A relatively common issue, that happens to the best of us. Losing interest in a roleplay. Whether you just reserved a character, just submitted one or even a month into the roleplay, losing interest can come out of nowhere and when you have it’s usually difficult to get it back.
So what’s the best way to tell someone you have lost interest in their roleplay?
In simple words, you just have to do it. There are no tips and tricks to get around doing it, no time to wait to do it, you just have to do it. The losing interest will only get worse, and losing interest leads to lost motivation and slow replies in the roleplay. Slow replies means the other person waiting for them can lose interest, and eventually no one will be interested anymore. Prevent the chain from happening by taking yourself out.
Perhaps harsh to the roleplay owner, but I’m sure they would much prefer you be honest and tell them how you are feeling, rather than being in the dark waiting for replies from you. In fact, it may be really useful to them to know if people are losing interest. They could make an effort to add things to the roleplay, or learn what caused loss of interest to avoid in the next roleplay they make.
And if the roleplay owner takes it badly, send them this thread so they know who’s to blame
Feel free to share your best advice on how to tell someone you’ve lost interest in their roleplay!!
Hasn’t happened to me yet
Why would someone be afraid to tell someone they were no longer interested in an rp? It’s not a life or death situation
First of all, welcome to the forums!!
To answer your question, I think there may be worry in the fact that the RP creator could have spent a long time figuring out their RP, only for people to tell them they have lost interest.
As a RP creator it is very off-putting at times, but when people are kind or polite about it, it really helps and benefits both sides.
Okay, so the main thing is that you can’t put it off. Don’t wait months to do, because that’s not fair to the people who are interested in the RP. As difficult as it is, or may be for others, the quicker you rip off the bandaid the less it’ll hurt.
Like @/melancholy said, it’s better to be polite about it.
@RPers do you have anything to say about this Any more tips, suggestions, or experiences to share?
My apologies if you didn’t want to be tagged
I think it’s best to just tell the person frankly, because it’s best for everyone if they know about it
Most of the time I’m honest. There are just rp’s that aren’t your pace, or you just don’t feel as connected.

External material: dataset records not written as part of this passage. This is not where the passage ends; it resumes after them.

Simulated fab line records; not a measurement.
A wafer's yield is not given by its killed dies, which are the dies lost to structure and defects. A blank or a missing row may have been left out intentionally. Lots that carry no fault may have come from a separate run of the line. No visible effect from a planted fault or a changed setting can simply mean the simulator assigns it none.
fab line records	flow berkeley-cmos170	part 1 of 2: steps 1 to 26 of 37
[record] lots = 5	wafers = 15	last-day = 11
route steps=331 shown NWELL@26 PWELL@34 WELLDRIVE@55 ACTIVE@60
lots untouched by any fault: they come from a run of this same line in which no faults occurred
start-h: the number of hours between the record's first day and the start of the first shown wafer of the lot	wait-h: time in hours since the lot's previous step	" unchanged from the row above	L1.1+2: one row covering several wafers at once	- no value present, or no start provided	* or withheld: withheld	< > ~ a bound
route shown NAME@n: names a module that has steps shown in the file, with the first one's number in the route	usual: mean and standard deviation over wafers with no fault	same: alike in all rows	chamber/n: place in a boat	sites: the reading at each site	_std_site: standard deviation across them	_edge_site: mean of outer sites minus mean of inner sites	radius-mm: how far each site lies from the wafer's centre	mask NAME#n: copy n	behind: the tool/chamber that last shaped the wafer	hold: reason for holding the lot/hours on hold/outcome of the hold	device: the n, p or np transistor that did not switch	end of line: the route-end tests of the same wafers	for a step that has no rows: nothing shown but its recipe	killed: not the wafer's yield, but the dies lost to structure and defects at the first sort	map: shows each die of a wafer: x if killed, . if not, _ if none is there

I think the best way is to privately pm the creator and tell them you lost interest. Sometimes it’s good to have a reason like, “I lost motivation.”
I don’t think creators get mad maybe just a little upset about not getting to rp with you.
I don’t usually say I’ve lsot interest because I have a feeling it’ll make them feel bad and think of it more as an insult that something that happens quiet often. I usually either say something about bein busy or I just stop responding to the RP gradually
One time I wasn’t interested in a RP, I just ghosted it
Honestly, the best thing to do is just to tell the RP creator how you feel, also why you’re dropping the RP. That way the creator can know, just in case they had something planned, or just generally not to include you anymore. I don’t think they’ll be mad, it can happen to anyone.